Zappos: Is there a hole in Holacracy?

Miki Reilly-Howe

In 2014, we began hearing more about Tony Hsieh’s organizational experiment at Zappos. His goal is to eliminate traditional hierarchy and promote collaboration under the tenets of a management structure called Holacracy. That means removing job titles and providing roles tied to projects – roles that change frequently in response to the work. In theory, the organization evolves in small shifts constantly instead of every few years with a large-scale transformation. Holacracy also aims to distribute authority based on roles and projects so decisions can be made “locally,” thus reducing bureaucracy. 

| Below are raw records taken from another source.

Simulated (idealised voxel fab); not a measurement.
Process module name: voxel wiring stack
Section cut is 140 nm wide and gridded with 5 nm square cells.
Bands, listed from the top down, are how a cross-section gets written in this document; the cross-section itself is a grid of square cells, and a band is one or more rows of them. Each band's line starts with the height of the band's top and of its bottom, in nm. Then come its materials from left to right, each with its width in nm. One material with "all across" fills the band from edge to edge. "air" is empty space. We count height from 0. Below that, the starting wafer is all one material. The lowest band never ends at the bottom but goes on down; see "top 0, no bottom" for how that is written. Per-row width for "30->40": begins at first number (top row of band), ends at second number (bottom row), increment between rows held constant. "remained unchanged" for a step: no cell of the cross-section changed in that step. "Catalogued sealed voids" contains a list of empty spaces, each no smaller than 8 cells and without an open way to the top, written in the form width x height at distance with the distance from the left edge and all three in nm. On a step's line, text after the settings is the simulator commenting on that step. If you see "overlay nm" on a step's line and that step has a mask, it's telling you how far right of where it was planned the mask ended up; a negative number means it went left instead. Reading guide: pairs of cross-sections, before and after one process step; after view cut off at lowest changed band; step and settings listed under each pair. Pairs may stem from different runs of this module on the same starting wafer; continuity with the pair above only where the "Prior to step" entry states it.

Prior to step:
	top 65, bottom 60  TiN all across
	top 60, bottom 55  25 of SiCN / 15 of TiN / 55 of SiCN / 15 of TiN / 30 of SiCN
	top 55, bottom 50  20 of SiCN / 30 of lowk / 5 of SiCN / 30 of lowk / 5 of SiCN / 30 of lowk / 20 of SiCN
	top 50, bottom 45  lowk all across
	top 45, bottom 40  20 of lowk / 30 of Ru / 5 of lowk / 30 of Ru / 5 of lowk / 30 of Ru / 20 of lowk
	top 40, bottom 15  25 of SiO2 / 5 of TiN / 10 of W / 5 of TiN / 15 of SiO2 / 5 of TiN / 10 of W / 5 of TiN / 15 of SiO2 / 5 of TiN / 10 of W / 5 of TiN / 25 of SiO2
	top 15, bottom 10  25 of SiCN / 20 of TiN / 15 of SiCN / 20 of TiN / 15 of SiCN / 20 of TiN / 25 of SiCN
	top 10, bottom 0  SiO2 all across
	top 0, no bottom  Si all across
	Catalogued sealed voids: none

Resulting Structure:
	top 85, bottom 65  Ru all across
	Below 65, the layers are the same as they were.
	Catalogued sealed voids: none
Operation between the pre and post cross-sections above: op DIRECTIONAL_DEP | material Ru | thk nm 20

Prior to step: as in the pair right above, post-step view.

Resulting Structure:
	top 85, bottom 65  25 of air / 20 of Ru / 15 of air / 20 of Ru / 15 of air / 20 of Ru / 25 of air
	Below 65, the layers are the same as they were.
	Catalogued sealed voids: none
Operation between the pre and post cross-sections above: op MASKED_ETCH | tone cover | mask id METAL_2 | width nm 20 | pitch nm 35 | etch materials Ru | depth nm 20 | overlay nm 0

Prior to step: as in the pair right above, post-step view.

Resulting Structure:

I am all for a breakthrough in conventional management, but I’m not sure this is it. My biggest critique of Holacracy is that it’s entirely inward-focused. It takes the energy of the workforce and directs it toward constantly evolving internal roles and painfully detailed processes. It’s incredibly complicated. Just take a look at the Holacracy Constitution (holacracy.org/constitution), which makes the iTunes Terms & Conditions read like a haiku. Change inside a corporation is hard, even when the directive is straightforward. This methodology seems arduous and exhausting, and the customer plays no part in its structure. For a company like Zappos, known for its extraordinary customer service, that seems out of character.

The naval-gazing central to Holacracy isn’t the reason I think it won’t succeed at Zappos. I believe it will fail because it generates an unprecedented level of uncertainty – a death sentence for businesses that rely on people cooperating to deliver their products and services. When employees operate from fear and panic, the “fight or flight” mechanism in the brain is activated and higher brain functions (like reason and logic) shut down. According to management guru Margaret Wheatley, people in this downward spiral look for someone to blame, and they focus their efforts on self-protective behaviors. They take fewer risks, hesitate to participate and stop thinking about the future. The resulting chain reaction can cripple a business.

Since the introduction of the new structure 18% of the workforce has left Zappos, taking Mr. Hsieh up on his offer for a severance package. Perhaps that was the point. In a comment on the New York Times article about Zappos last week, Reasonable [sic] Person from NY said, “Instead of laying off people, simply implement Holacracy. Same effect with better PR.”